Foreign investors may talk about vulnerabilities in the Australian housing market, but enough are evidently persuaded by the minuscule default rates and the high yields on issues by good Australian names.

If you looked at currency markets, you would not be able to tell there was anything untoward going on.

The euro has been trading in a fairly narrow band from $US1.27 to $US1.34 since November.

Although it is at the bottom of that range now and heading lower, these are nothing like the panic moves seen in 2009 or even through last year.

The Australian dollar has also drifted lower, and is now 7.1 per cent below its March peak, but this too is a fairly modest move and in line with the softening in the terms of trade.

There is no sign of the wholesale withdrawal of funds by foreign investors desperate to plug funding gaps in their home markets which led to flight of capital from Australia in 2008 and 2009.

Indeed, foreign investors have been taking advantage of the lower Australian dollar to step up purchasing government bonds.

For all the political yapping about the government's spending pushing up interest rates, the 10-year government bond yield hit its lowest level in more than 100 years with Friday's low of 3.06 per cent below any trade since Federation.

Investors are not worried about returns. They want safety and they see it in an AAA-rated Australian government bond.

Yields are down by a full percentage point since last month and by two percentage points since July, when 10-year bonds were paying more than 5 per cent.

Markets still believed in the prospect of a steady economic recovery then. The clearest evidence of the new crisis in banking markets is the rise in the price of credit default swaps.

The price of insuring against default for the 12 biggest global banks has jumped from 255 basis points to 324 basis points since the beginning of this month and from only 200 basis points in March.

The cost of delivering certainty to investors has also risen for Australian banks, with CDS prices for senior debt for the Commonwealth Bank, for example, having risen from 130 basis points to 192 basis points, with a 13-basis-point move on Friday.

The widely followed ITRAXX index, which captures the price of credit default spreads for the leading 25 Australian stocks, has risen from 128 to 195 basis points in the same period.
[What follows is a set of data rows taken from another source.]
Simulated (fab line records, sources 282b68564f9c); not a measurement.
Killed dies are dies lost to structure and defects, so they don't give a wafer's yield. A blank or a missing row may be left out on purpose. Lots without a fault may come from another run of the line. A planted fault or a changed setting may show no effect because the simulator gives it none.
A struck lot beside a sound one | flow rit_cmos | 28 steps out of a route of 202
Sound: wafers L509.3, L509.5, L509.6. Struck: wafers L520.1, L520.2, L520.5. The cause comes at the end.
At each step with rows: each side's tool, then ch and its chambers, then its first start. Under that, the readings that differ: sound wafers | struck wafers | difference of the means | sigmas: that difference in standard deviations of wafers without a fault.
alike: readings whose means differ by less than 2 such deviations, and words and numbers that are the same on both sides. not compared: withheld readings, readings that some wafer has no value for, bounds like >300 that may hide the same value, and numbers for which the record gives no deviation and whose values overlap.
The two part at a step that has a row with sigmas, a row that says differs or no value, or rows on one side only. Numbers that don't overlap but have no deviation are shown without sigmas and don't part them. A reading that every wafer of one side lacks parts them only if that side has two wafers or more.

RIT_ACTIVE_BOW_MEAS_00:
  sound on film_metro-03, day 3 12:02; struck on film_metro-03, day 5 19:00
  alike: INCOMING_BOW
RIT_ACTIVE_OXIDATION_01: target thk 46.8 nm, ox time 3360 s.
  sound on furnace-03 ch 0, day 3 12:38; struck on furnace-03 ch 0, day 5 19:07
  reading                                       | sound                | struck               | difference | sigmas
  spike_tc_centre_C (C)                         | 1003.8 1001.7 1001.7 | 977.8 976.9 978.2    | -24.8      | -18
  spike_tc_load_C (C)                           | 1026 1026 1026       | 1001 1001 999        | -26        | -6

It is a bigger move than the same index in Europe, and highlights investor fears about downside in the Australian market.

Interbank markets are reacting to the new global market mood. The spread between the 90-day bank bill and the market's forecast for the Reserve Bank cash rate in the same period has increased from 25 to 37.5 basis points. But, this is more a reflection of markets marking down the RBA's likely cash rate than any reluctance to hold bank bills.

The RBA has not felt the need to pump additional cash into the system. UBS interest rate strategist Matthew Johnson notes that the cost of overnight money for institutions that cannot deal directly with the RBA has risen to 25 basis points above the cash rate: a sign markets are alert, but not yet alarmed.

In Europe, although wholesale markets have closed for bank issuers, the banks are not in desperate need of funding.

After two rounds of lending banks as much three-year money as they want, the European Central Bank has largely taken care of bank funding needs. No one is borrowing, anyway.

Solvency, rather than liquidity, is now the pivotal issue for Europe's banks. There were reports of a run last week on the major Spanish bank, Bankia, despite it having been bailed out by the government only a week earlier.

The government denied there was depositor flight, and, although it is hard to tell the truth of the matter, there were no queues in the streets.